He reacted vigorously against an orthodox Anglo-Indian upbringing. His father, Sir Lancelot Graham, in the Indian Civil Service, became the first Governor of Sind, long after Sir Charles Napier had coined his "Peccavi" joke. The young David went to Rugby and then to Germany, where he learnt the language thoroughly, and became fascinated by the death struggles of the Weimar Republic. From there he went up to Balliol to read Greats and to take an active part in Union debates.

Early in 1933 Graham, by then the Librarian of the Union, suggested a controversial motion to the President, Frank Hardie, "That this House will in no circumstances fight for its King and Country". It was debated on 9 February, proposed by C.E.M. Joad with Graham as his supporter, and opposed by Quintin Hogg, a former President. The motion was approved by 275 votes to 173. There was no particular fuss at the time but three days later, following an outraged comment in The Daily Telegraph, a group of college hearties, with some Fascist support, invaded the Union and tore from the minute book the page recording the debate. Graham was able to reconstruct the original version from his memory.

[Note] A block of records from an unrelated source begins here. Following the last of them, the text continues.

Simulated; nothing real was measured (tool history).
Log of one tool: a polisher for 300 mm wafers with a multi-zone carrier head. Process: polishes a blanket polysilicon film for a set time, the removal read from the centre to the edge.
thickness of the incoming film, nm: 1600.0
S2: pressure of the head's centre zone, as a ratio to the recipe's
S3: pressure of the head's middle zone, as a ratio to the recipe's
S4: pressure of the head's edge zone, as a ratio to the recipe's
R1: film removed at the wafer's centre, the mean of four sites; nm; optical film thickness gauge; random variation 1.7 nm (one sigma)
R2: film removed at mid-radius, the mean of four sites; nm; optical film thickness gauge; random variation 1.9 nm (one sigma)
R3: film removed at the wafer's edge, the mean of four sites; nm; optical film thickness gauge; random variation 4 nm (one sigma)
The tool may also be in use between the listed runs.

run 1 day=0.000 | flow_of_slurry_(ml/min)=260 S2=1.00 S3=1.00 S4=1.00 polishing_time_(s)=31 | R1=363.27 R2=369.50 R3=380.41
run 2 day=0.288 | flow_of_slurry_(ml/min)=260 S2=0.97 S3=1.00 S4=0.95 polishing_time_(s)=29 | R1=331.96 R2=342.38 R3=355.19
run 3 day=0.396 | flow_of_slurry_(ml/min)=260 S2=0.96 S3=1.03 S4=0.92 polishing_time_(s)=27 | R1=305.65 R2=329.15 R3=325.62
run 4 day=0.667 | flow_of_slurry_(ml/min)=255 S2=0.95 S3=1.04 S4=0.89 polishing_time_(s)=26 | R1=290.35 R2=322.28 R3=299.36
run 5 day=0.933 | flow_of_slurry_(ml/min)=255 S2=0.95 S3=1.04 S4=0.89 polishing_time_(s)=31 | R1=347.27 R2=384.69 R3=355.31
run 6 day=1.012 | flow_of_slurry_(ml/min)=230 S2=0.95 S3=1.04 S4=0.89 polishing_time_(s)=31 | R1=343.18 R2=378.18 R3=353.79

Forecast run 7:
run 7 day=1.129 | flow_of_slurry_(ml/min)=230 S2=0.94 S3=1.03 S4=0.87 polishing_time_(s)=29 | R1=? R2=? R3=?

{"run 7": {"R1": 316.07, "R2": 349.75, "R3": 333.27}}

Graham stood twice for the Presidency of the Union but was defeated, first by Anthony Greenwood, then by Michael Foot. After some years spent travelling and schoolmastering, he joined the BBC's staff reserve in 1938 and was assigned to the Home Talks department. A year later, on 23 August 1939, Molotov and Ribbentrop signed their Non-Aggression Pact, making war inevitable.

Graham was at a loose end and he kindly volunteered to help Maurice Latey and me. We were desperately overworked running the small German News Talks section. Graham and Latey then prepared a brilliant feature using recordings to debunk the official statements of the Nazis and the Communists. We showed it to Gerry (later Sir George) Young, the man in the Foreign Office News Department whom we regularly consulted. Young thought it splendid, but our boss in the BBC, J.B. (later Sir Beresford) Clark, considered it wrong to pillory foreign statesmen with whom we were not at war. So it was shelved.

War was declared on 3 September. I had for some days had a script locked in my desk, a message to the German people from the Prime Minister, Neville Chamberlain, to be broadcast in the event of a declaration of war. It had already been translated into German, and carefully checked. So that was obviously to be our news talk for this night. I went through Chamberlain's message with the announcer and Graham, Latey and I went out to dinner.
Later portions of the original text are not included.